The General Administration Department put this system to the test in July when it tried to crack down on bars serving draught beer without a licence. Around 4500 businesses were illegally selling draught beer, according to a Myanmar Times report, and city authorities have since curtailed their efforts following public outcry.

But while this semi-formal system is enough for locally owned bars on 19th Street, it is a different story for foreign entrants.

These usually have relatively little rapport with local authorities and tend to be monitored more closely by police, partly from a stated purpose to protect Yangon’s expats. (In 2015, the police began enforcing a longstanding but widely ignored 11pm curfew after a foreign woman was allegedly assaulted by a taxi driver after leaving a bar.)

Barring bribery (which almost certainly happens but has its own set of perils), expat bars must do everything by the book, and the book is long.

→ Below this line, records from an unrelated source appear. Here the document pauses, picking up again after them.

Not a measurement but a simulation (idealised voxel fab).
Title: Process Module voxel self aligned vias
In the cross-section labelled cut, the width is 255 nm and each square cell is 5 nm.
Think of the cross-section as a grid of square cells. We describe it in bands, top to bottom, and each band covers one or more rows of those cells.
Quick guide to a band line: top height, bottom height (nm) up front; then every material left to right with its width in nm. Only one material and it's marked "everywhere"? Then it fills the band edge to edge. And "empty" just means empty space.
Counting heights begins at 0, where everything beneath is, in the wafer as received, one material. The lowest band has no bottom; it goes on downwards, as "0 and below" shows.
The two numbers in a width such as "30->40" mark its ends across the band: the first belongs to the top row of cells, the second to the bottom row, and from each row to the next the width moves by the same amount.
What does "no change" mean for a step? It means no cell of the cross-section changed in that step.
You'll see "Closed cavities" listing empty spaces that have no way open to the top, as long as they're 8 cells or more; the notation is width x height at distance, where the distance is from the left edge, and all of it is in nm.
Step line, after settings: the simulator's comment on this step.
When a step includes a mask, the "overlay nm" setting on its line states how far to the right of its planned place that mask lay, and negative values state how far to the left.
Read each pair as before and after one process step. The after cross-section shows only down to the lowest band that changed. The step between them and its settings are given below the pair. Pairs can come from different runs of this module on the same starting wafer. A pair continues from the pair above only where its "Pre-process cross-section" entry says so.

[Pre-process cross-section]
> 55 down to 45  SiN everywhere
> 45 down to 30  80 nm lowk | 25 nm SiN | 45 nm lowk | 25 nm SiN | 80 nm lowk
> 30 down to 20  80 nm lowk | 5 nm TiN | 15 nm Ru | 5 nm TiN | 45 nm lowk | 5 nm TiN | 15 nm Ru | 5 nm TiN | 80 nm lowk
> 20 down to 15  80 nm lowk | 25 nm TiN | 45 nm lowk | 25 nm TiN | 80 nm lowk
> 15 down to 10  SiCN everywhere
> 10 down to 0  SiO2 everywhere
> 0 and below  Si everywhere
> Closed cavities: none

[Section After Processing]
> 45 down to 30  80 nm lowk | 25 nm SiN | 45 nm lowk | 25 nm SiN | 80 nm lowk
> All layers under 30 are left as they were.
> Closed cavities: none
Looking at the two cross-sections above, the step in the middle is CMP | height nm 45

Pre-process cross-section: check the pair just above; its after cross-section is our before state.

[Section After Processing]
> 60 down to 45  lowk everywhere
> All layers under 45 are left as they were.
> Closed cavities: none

“The current requirements to open a restaurant are 10 signatures of immediate neighbours and any businesses within 100 yards. A conflict of interest is obvious and a challenge for us to overcome,” Lense explained. “We try to convince other businesses to see the upside in generating more foot traffic.

“The fun fact about this whole thing is your licence is up for renewal every year.”

Curci said that for smaller players the nature of Yangon property leases, where payment is required up front and in full, made restaurants and bars an even riskier and more difficult proposition. Renting a space usually requires payment for 12 months in cash, plus an extra month for the broker’s fee. If the business closes – or is even unable to open – because of licensing problems or disputes with neighbours then this money is simply lost.

“The main problem is cash flow. You need to have bigger pockets to get started,” Curci said. “And kitchen equipment and other initial investment costs are higher because there are fewer options.”

Know thy bar

Lense believes the bar scene will recover eventually. Even if the middle class is growing more slowly than expected, it is still growing.

In the meantime, “Every operator needs to find their target audience. Backpackers don’t go to Penthouse. It’s not their scene and it might not be in their price bracket. … You need adaptability. A lot of people here don’t see that,” he said.

50th Street has always been modelled on a Western-style sports bar, but Lense said he noticed a good deal of his regulars were Indian. “More than one have said to me, ‘You know, if you got a few Indian dishes on the menu, we would really enjoy that.’ You have to listen to these guys, because there here five days a week playing pool. You have to look after your own, because they pay your salary.”

“Adaptability” means being willing to go with what works, even if it wasn’t exactly what you had in mind. For example, if you open a restaurant but more people show up late for drinks, go with it: reduce your food menu, add some exciting cocktails and host late night events.

“You’re not going to be making a fortune in this business,” Lense continued. “You just have to make something that’s solid and hold out until the boom starts.”

Curci, at least, isn’t waiting around for the boom to start. Although it was hard to close Mojo’s doors, he says he is excited to pursue other opportunities in Yangon.

“I’m quite happy for my liver as well,” he added.